To destroy the actual object constructed by wp_init ty into Q
, use FreeTemps.delete ty into
.
On top of wp_init
, we can define wp_prval
by universally quantifying the pointer that is being initialized and passing it to the continuation.
Definition wp_prval {resolve:genv} (tu : translation_unit) (ρ : region)
(e : Expr) (Q : ptr -> FreeTemps -> epred) : mpred :=
∀ p : ptr, wp_init tu ρ (type_of e) p e (Q p).
Note that the pointer p
is completely unconstrained in this definition.
In practice the C++ abstract machine will pick this pointer to be fresh and reserve it before proceeding to initialize during the evaluation of e
.
Initialization
Initialization is slightly more complex than wp_init
because you can initialize aggregates (using wp_init
), primitives (using wp_operand
), and references (using wp_lval
and wp_xval
).
To capture this, BRiCk defines wp_initialize
which provides the semantics to materialize a value into the C++ abstract machine state (which BRiCk reflects through separation logic assertions such as primR
).
wp_initialize
is defined by induction on the type of the value being initialized with special handling of const
qualifiers.
#[local] Definition wp_initialize_unqualified_body `{Σ : cpp_logic, σ : genv}
(u : bool) (tu : translation_unit) (ρ : region)
(cv : type_qualifiers) (ty : decltype)
(addr : ptr) (init : Expr) (Q : FreeTemps -> epred) : mpred :=
let UNSUPPORTED := funI m => |={top}=>?u UNSUPPORTED m in
if q_volatile cv then False%I
else
match ty with
| Tvoid =>
(*
[wp_initialize] is used to `return` from a function. The following
is legal in C++:
<<
void f();
void g() { return f(); }
>>
*)
letI* v, frees := wp_operand tu ρ init in
let qf := cQp.mk (q_const cv) 1 in
[| v = Vvoid |] **
(**
[primR] is enough because C++ code never uses the raw bytes
underlying an inhabitant of type void.
*)
(addr |-> primR Tvoid qf Vvoid -* |={top}=>?u Q frees)
| Tptr _
| Tmember_pointer _ _
| Tbool
| Tnum _ _
| Tchar_ _
| Tenum _
| Tfloat_ _
| Tnullptr =>
letI* v, free := wp_operand tu ρ init in
let qf := cQp.mk (q_const cv) 1 in
addr |-> tptsto_fuzzyR (erase_qualifiers ty) qf v -* |={top}=>?u Q free
(* non-primitives are handled via prvalue-initialization semantics *)
| Tarray _ _
| Tnamed _ => wp_init tu ρ (tqualified cv ty) addr init Q
| Tincomplete_array _ => UNSUPPORTED (initializing_type ty init)

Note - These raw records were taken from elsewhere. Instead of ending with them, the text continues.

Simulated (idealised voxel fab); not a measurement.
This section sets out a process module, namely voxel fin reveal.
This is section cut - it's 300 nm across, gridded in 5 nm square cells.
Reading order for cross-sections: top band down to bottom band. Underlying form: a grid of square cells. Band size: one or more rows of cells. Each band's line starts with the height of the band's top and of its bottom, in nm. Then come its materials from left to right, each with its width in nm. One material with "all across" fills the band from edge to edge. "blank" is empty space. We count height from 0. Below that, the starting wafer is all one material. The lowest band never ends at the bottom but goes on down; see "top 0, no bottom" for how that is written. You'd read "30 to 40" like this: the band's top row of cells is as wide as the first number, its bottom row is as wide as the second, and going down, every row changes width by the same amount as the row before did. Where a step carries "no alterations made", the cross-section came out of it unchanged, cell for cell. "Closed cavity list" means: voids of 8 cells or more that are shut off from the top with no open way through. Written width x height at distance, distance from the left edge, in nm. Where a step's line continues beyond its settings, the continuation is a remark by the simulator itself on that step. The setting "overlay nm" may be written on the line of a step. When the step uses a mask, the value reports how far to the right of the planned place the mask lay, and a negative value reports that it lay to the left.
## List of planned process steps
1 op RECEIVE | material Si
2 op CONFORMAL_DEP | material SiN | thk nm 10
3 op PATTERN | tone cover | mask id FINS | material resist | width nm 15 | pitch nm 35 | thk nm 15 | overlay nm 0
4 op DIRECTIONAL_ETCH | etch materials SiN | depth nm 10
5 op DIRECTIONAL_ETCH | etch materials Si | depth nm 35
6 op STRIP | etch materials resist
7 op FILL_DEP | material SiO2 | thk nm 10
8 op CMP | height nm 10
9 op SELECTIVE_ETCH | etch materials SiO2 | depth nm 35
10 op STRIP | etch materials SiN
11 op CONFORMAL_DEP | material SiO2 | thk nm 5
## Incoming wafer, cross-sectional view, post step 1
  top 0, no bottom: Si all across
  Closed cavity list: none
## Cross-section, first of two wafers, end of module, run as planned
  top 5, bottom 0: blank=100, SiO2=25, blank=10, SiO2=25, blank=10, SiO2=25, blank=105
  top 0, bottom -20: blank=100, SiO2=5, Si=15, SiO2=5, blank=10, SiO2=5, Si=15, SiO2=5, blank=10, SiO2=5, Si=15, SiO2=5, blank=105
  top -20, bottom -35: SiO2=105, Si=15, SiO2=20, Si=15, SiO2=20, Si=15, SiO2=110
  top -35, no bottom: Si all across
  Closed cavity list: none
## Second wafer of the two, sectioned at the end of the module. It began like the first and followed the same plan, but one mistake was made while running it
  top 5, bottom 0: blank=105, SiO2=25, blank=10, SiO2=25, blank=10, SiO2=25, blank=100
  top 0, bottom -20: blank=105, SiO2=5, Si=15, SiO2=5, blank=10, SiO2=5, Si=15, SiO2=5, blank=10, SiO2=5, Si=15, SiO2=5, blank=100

| Tvariable_array _ _ => UNSUPPORTED (initializing_type ty init)
| Tref ty =>
let rty := Tref $ erase_qualifiers ty in
letI* p, free := wp_glval tu ρ init in (* TODO this needs to permit initialization from xval if [ty] is <<const>> *)
let qf := cQp.mk (q_const cv) 1 in
(*
[primR] is enough because C++ code never uses the raw bytes
underlying an inhabitant of a reference type.
TODO: [ref]s are never mutable, but we use [qf] here for
compatibility with [implicit_destruct_struct]
*)
addr |-> primR rty qf (Vref p) -* |={top}=>?u Q free
| Trv_ref ty =>
let rty := Tref $ erase_qualifiers ty in
letI* p, free := wp_xval tu ρ init in
let qf := cQp.mk (q_const cv) 1 in
(*
[primR] is enough because C++ code never uses the raw bytes
underlying an inhabitant of a reference type.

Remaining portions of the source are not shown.